We’ve all been hearing a lot about the fate of the internet lately.
Headlines about net neutrality, ISP monopolies, and internet “fast lanes” have been showing up everywhere across the internet, including on this site.
The news has centered on the policies, who’s responsible, what can be done to stop them, and what will happen to our experience of the internet if we don’t.
Let’s step back and focus on the bigger picture, for a moment. Let’s try to add some context to this conversation. So—net neutrality aside—why is broadband internet so important anyway? Why is it important that people have access to high-speed internet? What does fast internet service do for society?

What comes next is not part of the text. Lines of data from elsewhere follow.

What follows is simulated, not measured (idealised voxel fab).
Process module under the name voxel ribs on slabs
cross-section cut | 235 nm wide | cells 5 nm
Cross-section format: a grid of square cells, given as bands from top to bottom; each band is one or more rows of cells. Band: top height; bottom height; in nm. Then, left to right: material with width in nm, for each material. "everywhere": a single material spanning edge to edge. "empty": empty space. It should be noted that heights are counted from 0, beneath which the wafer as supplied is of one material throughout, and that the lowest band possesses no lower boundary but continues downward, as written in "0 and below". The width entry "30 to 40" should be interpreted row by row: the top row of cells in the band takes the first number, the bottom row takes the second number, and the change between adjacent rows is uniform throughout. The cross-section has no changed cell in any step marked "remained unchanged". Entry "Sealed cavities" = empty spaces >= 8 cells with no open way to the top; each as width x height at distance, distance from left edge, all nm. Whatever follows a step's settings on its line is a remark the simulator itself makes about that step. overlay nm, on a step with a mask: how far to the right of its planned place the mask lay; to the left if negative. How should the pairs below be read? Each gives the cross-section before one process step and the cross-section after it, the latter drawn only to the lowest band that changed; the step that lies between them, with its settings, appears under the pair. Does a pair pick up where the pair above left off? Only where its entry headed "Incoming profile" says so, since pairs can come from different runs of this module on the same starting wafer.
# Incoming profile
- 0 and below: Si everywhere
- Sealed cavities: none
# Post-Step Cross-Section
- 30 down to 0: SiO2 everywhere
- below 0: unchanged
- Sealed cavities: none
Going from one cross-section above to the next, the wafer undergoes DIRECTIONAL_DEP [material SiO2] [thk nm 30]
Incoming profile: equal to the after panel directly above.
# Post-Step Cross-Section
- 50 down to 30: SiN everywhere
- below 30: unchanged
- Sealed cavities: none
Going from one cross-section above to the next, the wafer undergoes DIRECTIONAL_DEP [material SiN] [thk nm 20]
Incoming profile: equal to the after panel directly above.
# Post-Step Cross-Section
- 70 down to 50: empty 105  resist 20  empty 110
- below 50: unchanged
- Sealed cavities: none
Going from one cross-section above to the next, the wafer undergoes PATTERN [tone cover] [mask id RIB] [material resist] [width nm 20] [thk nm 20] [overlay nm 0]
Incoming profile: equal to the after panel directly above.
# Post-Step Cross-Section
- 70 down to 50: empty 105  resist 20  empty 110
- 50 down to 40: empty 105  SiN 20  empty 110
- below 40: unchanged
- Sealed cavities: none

There are dozens and dozens of answers to these questions, and the chances are high that many of them are related to things that you care deeply about. There’s no way to go over all of them in a single blog post, so let’s start with one today: education.
Technology and Education in History
Decades and decades ago, the Carnegie Corporation released a report on a brand new technology, called the television. In the report, the foundation said that TV could have a use in preschool education, intellectually stimulating young children through specific means of interaction.
While there were many, many people who doubted television’s ability to produce any meaningful benefit to society, others were undeterred in their search for revolutionary learning experiences with this amazing new technology. A couple of those believers were the creators of Sesame Street.
Sesame Street premiered in 1969 and, though they didn’t know it then, the show’s creators had managed to build something that would forever change the way we viewed both the educational capabilities of TV shows and our children’s relationship with television.
This capability of a new technology to alter society’s perception of education happens again and again. We saw it when there was a radio in every home. We saw it when computers went mainstream. We saw it when the internet grew into more than anyone could have imagined. We’re seeing it as broadband internet connects the world in new ways, faster and faster all the time.
So, there’s historical precedent for broadband to offer more useful functionality than is originally supposed. But what about actual evidence that it’s useful to society?
Broadband Internet Access and Education
In terms of education, the internet accomplished something that the television couldn’t: be a universal resource for delivering specific content on demand. Broadband internet accomplishes something that slower internet cannot: deliver instant access to any content for a large number of users.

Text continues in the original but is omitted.